[x86] Add alternate representation for {and,or,xor}b %ah,%dh.
Checks
Commit Message
A patch that I'm working on to improve RTL simplifications in the
middle-end results in the regression of pr78904-1b.c, due to changes in
the canonical representation of high-byte (%ah, %bh, %ch, %dh) logic.
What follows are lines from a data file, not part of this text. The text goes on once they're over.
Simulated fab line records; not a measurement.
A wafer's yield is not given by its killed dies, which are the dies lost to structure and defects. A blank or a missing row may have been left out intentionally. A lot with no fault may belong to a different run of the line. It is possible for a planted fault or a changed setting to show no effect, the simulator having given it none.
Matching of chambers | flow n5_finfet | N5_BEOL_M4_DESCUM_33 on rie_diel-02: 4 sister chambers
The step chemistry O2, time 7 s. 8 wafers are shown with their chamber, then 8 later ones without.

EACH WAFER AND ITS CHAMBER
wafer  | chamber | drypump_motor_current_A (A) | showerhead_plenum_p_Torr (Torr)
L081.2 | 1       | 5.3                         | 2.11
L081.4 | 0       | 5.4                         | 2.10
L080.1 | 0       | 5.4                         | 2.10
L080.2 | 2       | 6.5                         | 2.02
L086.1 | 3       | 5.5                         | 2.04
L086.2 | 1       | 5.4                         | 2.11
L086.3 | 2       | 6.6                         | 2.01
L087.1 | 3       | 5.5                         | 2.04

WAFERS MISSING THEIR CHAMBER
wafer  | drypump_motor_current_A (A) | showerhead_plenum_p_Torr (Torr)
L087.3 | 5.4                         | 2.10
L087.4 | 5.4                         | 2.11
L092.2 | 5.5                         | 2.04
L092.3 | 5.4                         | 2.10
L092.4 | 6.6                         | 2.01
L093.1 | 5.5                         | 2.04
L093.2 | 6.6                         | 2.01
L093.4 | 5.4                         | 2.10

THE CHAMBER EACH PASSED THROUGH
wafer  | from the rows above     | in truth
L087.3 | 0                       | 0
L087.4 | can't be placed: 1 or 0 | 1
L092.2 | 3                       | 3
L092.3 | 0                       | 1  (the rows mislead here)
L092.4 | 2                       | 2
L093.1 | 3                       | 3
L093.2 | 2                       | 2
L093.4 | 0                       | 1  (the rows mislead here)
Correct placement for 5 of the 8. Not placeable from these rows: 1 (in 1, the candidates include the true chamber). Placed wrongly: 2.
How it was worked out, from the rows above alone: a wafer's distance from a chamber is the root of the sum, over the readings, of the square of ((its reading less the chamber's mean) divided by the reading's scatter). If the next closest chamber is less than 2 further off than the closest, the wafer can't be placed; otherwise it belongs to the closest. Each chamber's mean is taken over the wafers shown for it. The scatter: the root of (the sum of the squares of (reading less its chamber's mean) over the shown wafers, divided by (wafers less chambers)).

This patch avoids/prevents those failures by adding support for the
alternate representation, duplicating the existing *<code>qi_ext<mode>_2
as *<code>qi_ext<mode>_3 (the new version also replacing any_or with
any_logic to provide *andqi_ext<mode>_3 in the same pattern). Removing
the original pattern isn't trivial, as it's generated by define_split,
but this can be investigated after the other pieces are approved.
The current representation of this instruction is:
(set (zero_extract:DI (reg/v:DI 87 [ aD.2763 ])
(const_int 8 [0x8])
(const_int 8 [0x8]))
(subreg:DI (xor:QI (subreg:QI (zero_extract:DI (reg:DI 94)
(const_int 8 [0x8])
(const_int 8 [0x8])) 0)
(subreg:QI (zero_extract:DI (reg/v:DI 87 [ aD.2763 ])
(const_int 8 [0x8])
(const_int 8 [0x8])) 0)) 0))
after my proposed middle-end improvement, we attempt to recognize:
(set (zero_extract:DI (reg/v:DI 87 [ aD.2763 ])
(const_int 8 [0x8])
(const_int 8 [0x8]))
(zero_extract:DI (xor:DI (reg:DI 94)
(reg/v:DI 87 [ aD.2763 ]))
(const_int 8 [0x8])
(const_int 8 [0x8])))
This patch has been tested on x86_64-pc-linux-gnu with make bootstrap
and make -k check, both with and without --target_board=unix{-m32}
with no new failures. Ok for mainline?
2023-06-18 Roger Sayle <roger@nextmovesoftware.com>
gcc/ChangeLog
* config/i386/i386.md (*<code>qi_ext<mode>_3): New define_insn.
Thanks in advance,
Roger
--
Comments
On Sun, Jun 18, 2023 at 11:35 AM Roger Sayle <roger@nextmovesoftware.com> wrote:
>
>
> A patch that I'm working on to improve RTL simplifications in the
> middle-end results in the regression of pr78904-1b.c, due to changes in
> the canonical representation of high-byte (%ah, %bh, %ch, %dh) logic.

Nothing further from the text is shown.